Diggin' In Virgina XIX


Diggin' in Virginia XIX was my third opportunity to attend one of John and Rose Kendrick's amazing DIV events.  If you're unfamiliar with DIV and want to learn more about it, visit the DIV home on mytreasurespot.com.
The first DIV I was fortunate enough to attend was held at Cole's Hill in Culpeper, VA.  Cole's Hill was the site of a large Union Army encampment during the winter of 1863.  Many of the troops stationed there would go on to fight Lee's army at Gettysburg.  But before that harrowing experience, they had to endure the challenges of surviving Northern Virginia winter.

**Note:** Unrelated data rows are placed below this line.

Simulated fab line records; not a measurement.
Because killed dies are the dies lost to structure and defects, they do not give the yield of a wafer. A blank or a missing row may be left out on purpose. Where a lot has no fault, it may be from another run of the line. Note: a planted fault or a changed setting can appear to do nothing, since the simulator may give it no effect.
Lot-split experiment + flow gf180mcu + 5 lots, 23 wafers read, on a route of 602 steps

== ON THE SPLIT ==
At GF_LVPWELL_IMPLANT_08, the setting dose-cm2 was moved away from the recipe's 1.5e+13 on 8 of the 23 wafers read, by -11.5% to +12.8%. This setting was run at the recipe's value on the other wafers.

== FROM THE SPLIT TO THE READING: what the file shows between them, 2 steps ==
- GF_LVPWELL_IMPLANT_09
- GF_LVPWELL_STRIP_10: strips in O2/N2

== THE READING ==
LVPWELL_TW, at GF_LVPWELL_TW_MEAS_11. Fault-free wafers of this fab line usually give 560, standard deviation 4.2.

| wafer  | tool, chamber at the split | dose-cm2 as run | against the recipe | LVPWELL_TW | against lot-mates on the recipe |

Cole's Hill in 1863 (note the tents and huts literally covering the hill)
They accomplished this by constructing huts and tents on the defensible high ground of Cole's Hill.   Imagine being able to walk that same hill today.  Now imagine being able to metal detect it and you'll begin to understand why DIV is truly an incredible experience.
This year at DIV XIX we returned once more to Cole's Hill but extensive acreage to the south including Hansbrough Ridge was added to the hunt area along with several fields that had never been open to organized detecting with pulse induction machines.
The soil in Culpeper is notorious among metal detectorists as being "hot."  It's not much of an exaggeration to say that the dirt is literally iron and it presents a real challenge to VLF metal detectors, most of which can't differentiate metallic targets from the soil itself.  As a result of these conditions, and in spite of decades of relic hunting, there remain amazing relics that await discovery today by those with modern metal detectors.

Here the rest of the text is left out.